He is, of course, right that behaviour and ways of working matter hugely. But there is a limit to how much behavioural change is possible, or how much longstanding impact it can have, without more concrete structural reform. As is true in any organisation, civil servants’ behaviour is shaped by the structures around them, as they respond to the incentives they create. And as the Institute has long argued, faulty structures in the civil service frequently create perverse incentives that lead to the very behaviours that limit the ability of the civil service to deliver, and which the cabinet secretary has said he wants to change.

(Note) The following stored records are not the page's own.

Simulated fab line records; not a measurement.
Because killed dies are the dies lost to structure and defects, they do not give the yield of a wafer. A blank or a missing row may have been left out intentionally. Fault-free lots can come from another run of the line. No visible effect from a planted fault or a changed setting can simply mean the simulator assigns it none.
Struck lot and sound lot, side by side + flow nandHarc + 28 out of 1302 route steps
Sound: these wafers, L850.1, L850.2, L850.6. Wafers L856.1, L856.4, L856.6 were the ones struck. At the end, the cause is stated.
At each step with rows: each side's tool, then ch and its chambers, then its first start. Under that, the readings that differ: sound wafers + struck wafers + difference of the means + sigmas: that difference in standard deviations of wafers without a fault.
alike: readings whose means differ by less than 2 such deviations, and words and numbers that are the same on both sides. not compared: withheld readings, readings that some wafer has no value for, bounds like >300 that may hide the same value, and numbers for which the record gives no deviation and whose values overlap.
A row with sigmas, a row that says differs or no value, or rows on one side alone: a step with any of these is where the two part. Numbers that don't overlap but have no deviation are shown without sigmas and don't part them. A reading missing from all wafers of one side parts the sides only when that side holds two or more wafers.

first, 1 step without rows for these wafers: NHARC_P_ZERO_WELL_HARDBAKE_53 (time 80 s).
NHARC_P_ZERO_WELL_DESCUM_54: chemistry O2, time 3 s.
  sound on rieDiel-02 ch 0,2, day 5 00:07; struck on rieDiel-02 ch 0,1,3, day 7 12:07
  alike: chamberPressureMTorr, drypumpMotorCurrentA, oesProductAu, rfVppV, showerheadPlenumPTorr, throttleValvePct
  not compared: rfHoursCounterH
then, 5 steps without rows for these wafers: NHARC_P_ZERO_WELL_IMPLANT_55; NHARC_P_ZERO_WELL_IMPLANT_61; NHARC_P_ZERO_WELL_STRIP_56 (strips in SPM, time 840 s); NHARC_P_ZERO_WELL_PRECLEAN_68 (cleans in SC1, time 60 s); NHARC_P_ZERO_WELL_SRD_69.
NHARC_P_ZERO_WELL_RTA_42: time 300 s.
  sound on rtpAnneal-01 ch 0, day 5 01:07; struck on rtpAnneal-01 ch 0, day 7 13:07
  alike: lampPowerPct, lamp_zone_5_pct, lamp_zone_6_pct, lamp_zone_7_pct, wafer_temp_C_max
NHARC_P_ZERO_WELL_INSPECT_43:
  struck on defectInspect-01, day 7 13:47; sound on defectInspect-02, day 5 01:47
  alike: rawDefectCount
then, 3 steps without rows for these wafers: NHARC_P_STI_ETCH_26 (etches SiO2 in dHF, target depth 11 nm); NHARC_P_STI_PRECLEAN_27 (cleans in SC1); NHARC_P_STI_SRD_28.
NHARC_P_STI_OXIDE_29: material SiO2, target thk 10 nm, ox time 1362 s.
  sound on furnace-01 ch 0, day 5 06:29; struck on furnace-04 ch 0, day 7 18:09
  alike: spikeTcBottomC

Inevitably, many of the long-running structural challenges in the civil service – from excessive turnover to ineffective recruitment and poor performance management – will never feel truly urgent. That is particularly true at a time like this, with such huge external pressures and potential turmoil. But these challenges are attritional by nature. There will not be a single crisis point where their impact becomes unanswerably clear, but little by little the civil service’s capability and effectiveness are being eroded. And the cumulative impact can sometimes be noticed by politicians – hence, perhaps, the prime minister’s recent talk of tepid baths and managed decline.  If this is the case, the cabinet secretary will need to respond to that perception. But either way, the problems must be fixed.

Reform of the civil service is not an either / or choice – meaningful structural reforms are needed to enable and embed behavioural change. The new cabinet secretary should remember that as the challenges multiply in the months ahead.